Thursday, April 10, 2014

"Un-vogue" to be sad: Depression and the church


This past Sunday, my university hosted a forum discussing the intersections of spirituality and depression. The keynote speaker for the forum was Reverend Dr. Monica A. Coleman. She is an associate professor of theology at Claremont School of Theology in Southern California and she speaks openly about her experiences with bipolar disorder in her blog and lectures.

In her discussion, she reflects on how she’s often felt that it’s  “un-vogue” to be sad in the Christian tradition and that “ we are too blessed to be stressed.” Over time, she has come to realize that God doesn’t need us to be happy all of the time. God gets it because God created us.

To hear that we are theologically created in God’s image with all of our flaws and shortcomings was a relief for me. Dr. Coleman’s words were more than academic for many of us at the forum. It resonated with me as someone who lives with depression and anxiety. In the times that are harder than most, a reflection that said that God is totally cool with how we are, as weird as we are, was needed.

In addition to finding solace in God’s affirmation of us, one of the points that Dr. Coleman brought up was the impact of community. For her, being in community is sustainable and something that brings her out of a depressive state. So how can religion be responsive to those experiencing mental illness?

Community. Remember when I talked about koinonia? As human beings, we have been created in community with other living things. As Rev. Amanda Lunemann, associate pastor at Hamline Church, told me over coffee, “we are not created to be in isolation.” It is not conducive to our already ailing brain chemistries to be isolated. Beyond the rising virtual connections in technology, there is a deep hunger for physical, face-to-face human interaction in spaces that are non-judgmental, often flexible with our schedules, and honest.
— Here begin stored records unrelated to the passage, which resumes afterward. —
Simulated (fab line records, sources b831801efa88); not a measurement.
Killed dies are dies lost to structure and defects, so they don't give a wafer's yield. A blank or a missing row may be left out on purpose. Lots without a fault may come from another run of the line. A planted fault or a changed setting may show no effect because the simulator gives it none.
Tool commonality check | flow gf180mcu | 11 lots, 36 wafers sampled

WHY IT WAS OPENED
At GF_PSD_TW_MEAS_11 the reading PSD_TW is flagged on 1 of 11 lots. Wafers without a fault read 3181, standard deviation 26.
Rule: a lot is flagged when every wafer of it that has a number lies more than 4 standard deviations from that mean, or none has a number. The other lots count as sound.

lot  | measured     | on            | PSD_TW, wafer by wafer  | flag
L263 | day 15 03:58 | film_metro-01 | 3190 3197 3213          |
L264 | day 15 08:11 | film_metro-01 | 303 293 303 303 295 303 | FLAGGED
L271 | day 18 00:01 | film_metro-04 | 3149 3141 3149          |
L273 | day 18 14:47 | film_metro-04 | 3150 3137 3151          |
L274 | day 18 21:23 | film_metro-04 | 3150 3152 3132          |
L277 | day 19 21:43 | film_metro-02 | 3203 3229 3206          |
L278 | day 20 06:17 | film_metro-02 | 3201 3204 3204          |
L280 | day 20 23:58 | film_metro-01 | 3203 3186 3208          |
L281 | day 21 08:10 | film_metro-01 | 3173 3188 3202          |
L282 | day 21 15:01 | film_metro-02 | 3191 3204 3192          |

As church communities, how do we create those communities? Rev. Ruth MacKenzie of First Universalist Church in Minneapolis argues in her sermon that there are qualities of culture that we need to pay attention to: warmth, respect, beauty, expression, uninterrupted time, honest assessment, kindness, and connection. Demonstrating these qualities will not instantly cure someone of illness. However, it can provide a space where we can heal without judgments.

For Dr. Coleman, a part of creating a culture of welcome involves churches doing a better job of talking about mental health by first recognizing that mental illness is not a lesser form of ailment than physical illness. Churches can demonstrate this by ministering to the wholeness of each person in sermons, mentioning trigger warnings if dealing with more intense topics, and providing safe spaces that allow for tough questions in and outside of church.

An example of the qualities mentioned earlier is seen in churches that talk about mental illness with compassion and sensitivity. We need to talk about mental illness, affirm the human soul, and validate our friends’ and family members’ struggles as just as real as any other. In churches, we can do that in the pulpit, we can do it at coffee hour, and we can do talk about it one-on-one. No matter how it happens, we need to bring to light all levels of suffering.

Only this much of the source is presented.